How often does a movie come along in which it claims to offer a message to the entire youth of a nation? How often does one claim to speak on behalf of an often marginalized youth who all too often sees a world overly draped in grey and hypocrisy. Dope takes on this difficult task and offers itself as the posterhead for an entire generation.
Malcolm, played by Shameik Moore, is a senior in high school with aspirations to attend Harvard, and will stop at nothing to achieve this goal. Little does he know, he must fold to society’s demands and learn along the way that growing up means learning that responsibility has many grey areas.

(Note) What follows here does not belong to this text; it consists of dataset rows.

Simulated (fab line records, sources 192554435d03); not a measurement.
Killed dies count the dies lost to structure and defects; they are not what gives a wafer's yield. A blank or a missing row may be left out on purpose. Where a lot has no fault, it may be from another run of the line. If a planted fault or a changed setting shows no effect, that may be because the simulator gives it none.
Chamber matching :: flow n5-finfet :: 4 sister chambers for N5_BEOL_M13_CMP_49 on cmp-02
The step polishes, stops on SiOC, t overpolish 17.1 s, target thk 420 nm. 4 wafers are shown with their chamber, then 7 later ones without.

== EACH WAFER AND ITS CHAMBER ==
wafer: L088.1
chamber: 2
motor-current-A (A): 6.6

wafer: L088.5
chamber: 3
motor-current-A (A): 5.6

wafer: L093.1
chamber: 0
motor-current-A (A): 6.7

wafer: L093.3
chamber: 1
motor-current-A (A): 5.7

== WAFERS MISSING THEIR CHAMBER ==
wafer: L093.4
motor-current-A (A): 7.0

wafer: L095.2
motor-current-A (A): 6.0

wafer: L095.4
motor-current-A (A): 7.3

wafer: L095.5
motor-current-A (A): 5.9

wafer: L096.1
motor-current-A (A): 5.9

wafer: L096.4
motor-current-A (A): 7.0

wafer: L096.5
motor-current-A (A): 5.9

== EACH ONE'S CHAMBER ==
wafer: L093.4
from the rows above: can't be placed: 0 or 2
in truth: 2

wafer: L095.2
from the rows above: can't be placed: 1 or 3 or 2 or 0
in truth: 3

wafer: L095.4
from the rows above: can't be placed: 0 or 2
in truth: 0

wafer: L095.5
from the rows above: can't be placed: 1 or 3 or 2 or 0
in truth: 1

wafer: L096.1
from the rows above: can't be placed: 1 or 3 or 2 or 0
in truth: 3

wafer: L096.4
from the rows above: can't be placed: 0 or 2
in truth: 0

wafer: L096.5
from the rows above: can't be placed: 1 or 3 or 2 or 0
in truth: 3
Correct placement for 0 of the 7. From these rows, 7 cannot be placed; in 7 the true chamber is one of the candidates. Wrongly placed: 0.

Malcolm’s best friends, Diggy (Kiersey Clemons) and Jibb (Tony Revolori), follow him along his adventurous quest to subdue the meaning of life and the reality that confronts him. When not trying to solve how they will overcome the main dilemma, they are rocking out musically, brilliantly adding to the movie’s score, an attentive move by the movies directors and producers, which is very obvious after you find out Pharrell Williams is an executive producer and Sean “Diddy” Combs is a co-executive producer. After all, it may be that music is what can help define this generation.
Director Rick Famuyiwa is also credited for the writing. The story that is presented in the movie follows a very simplistic plotline familiar in much of today’s youthful cinema like in Superbad or Project X, but manages to stand out and alone in it’s morally-at-odds development and twisting of how the story plays out. Dope might not have a humongous presence in the box office rankings, but it will make a splash in the hearts and minds in every one who sees it.
Not only is the story interesting, the actor’s chemistry dynamic, and the soundtrack culturally prevalent, but Dope is able to provide answers to questions many have asked one higher power or the other sometime in their life, authoritatively or spiritually; much philosophy and rhetoric can be found subtly in the subtext and blatantly in the context. We aren’t always allowed to chose the path with the least resistance. Sometimes we are forced to take the beaten narrow path in which we become lost in the distraught, grey area of reality that looms over it.
Go see Dope, in theaters this weekend, and ask yourself, “What would you do if you were Malcolm?”